Speculation on Brady’s future has been the talk of the NFL for months. Media reports have said he’s interested in playing for the Miami Dolphins so he can be closer to his children, two of whom live with Bündchen in South Florida. One NFL insider told NBC Sports before Monday’s collapse that a Brady move to Miami is “definitely on the table.”
Other reports have speculated Las Vegas may be his next destination. The Raiders are led by Josh McDaniels, Brady’s longtime offensive coordinator from his New England playing days, and they’re now searching for a quarterback with Derek Carr off the team. A source told CBS that Brady—despite a middling performance in 2022—would be a “program changer” in the desert.
Both the front office and players on the Buccaneers, who historically have the worst winning percentage among all NFL franchises, have suggested they’d have Brady back another year despite him leading the team to an 8-10 record this season.
“I'd love to play with him forever,” Tampa Bay lineman Tristan Wirfs told ESPN. “I love Tom. I wish everything was going as perfect as possible for him—if it is the last year for him.”

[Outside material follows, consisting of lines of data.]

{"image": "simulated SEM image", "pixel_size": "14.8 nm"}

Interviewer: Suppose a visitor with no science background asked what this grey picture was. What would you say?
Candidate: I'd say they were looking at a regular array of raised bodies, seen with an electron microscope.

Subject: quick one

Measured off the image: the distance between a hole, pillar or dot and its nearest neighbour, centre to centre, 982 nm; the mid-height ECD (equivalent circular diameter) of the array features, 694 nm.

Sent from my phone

While his options appear to remain abound on the field, Brady stands to make even more money if he ditches it for the TV booth. It was reported last year that Fox has already penned Brady to a contract worth $375 million over 10 years that’s waiting for him once he finally retires.
Brady’s problems this season began way before the Bucs’ opening game. His marriage with Bündchen had been rocky for years, with Brady saying in 2020 that Bündchen once had to beg him in a letter to spend time with his family.
“I think my wife has, you know, held down the house for a long time now, and I think there’s things that she wants to accomplish,” he said on his “Let’s Go” podcast in 2021. “You know, she hasn’t worked as much in the last 10, 12 years just raising our family and kind of committing to being in a life in Boston and then moving to Florida.”
In his initial retirement announcement, Brady wrote that he was stepping away because of his family. That short-lived period—just 40 days—appeared to briefly mend wounds in Brady's marriage, as he and Bündchen gushed over each other in Instagram posts to celebrate their anniversary. This renewed love was seemingly destroyed by Brady’s return to football, however.
“These past two months I've realized my place is still on the field and not in the stands,” Brady wrote on March 13 to announce his return. “I love my teammates, and I love my supportive family. They make it all possible.”
Despite this optimism, Brady was absent from the Buccaneers’ pre-season training camp for 11 days. Simultaneously, Bündchen was posting photos with her and Brady’s children in South Florida—more than three hours away from where Tom was supposed to be in Tampa.
“His focus is on his career, mine is mostly on the kids,” Bündchen told British Vogue in June.
Bündchen was noticeably absent from each of the QB’s games to start the season—just as her husband’s play was arguably the worst of his 23-year career.
In October, Brady lost three consecutive games for the first time ever. A day after the third loss, to the Baltimore Ravens, Brady and Bündchen confirmed they’d divorced.
“You try to compartmentalize things and really focus on what your job is,” Brady said on his weekly podcast that week. “I know people [say], 'Tom, you should have retired. You should have done this, you should have done that.’ And that’s OK…For me, there's always gratification when you make this commitment, and you have a group of individuals that do the same and you see something pay off.”
Despite averaging just 6.4 yards per pass attempt this year (his worst average in 20 years) and throwing just 25 touchdown passes (the fifth-fewest of his career), the Buccaneers snuck into the playoffs with a losing record—Brady’s first ever—after barely winning the NFC South.
Brady’s spiraling season ended with Monday’s thrashing by the Cowboys, where the QB was captured screaming and slapping his own helmet after a second-quarter interception—a play and reaction that served as a microcosm for his year as a whole.
After a season from hell, taking Fox up on its massive TV deal is probably the most sensible option for Brady, but the newly single star hasn’t given any indication he plans to call it quits just yet.
“There’s no immediate retirement in my future,” Brady said on his podcast in October. “There was a retirement in the past, but I moved on from that.”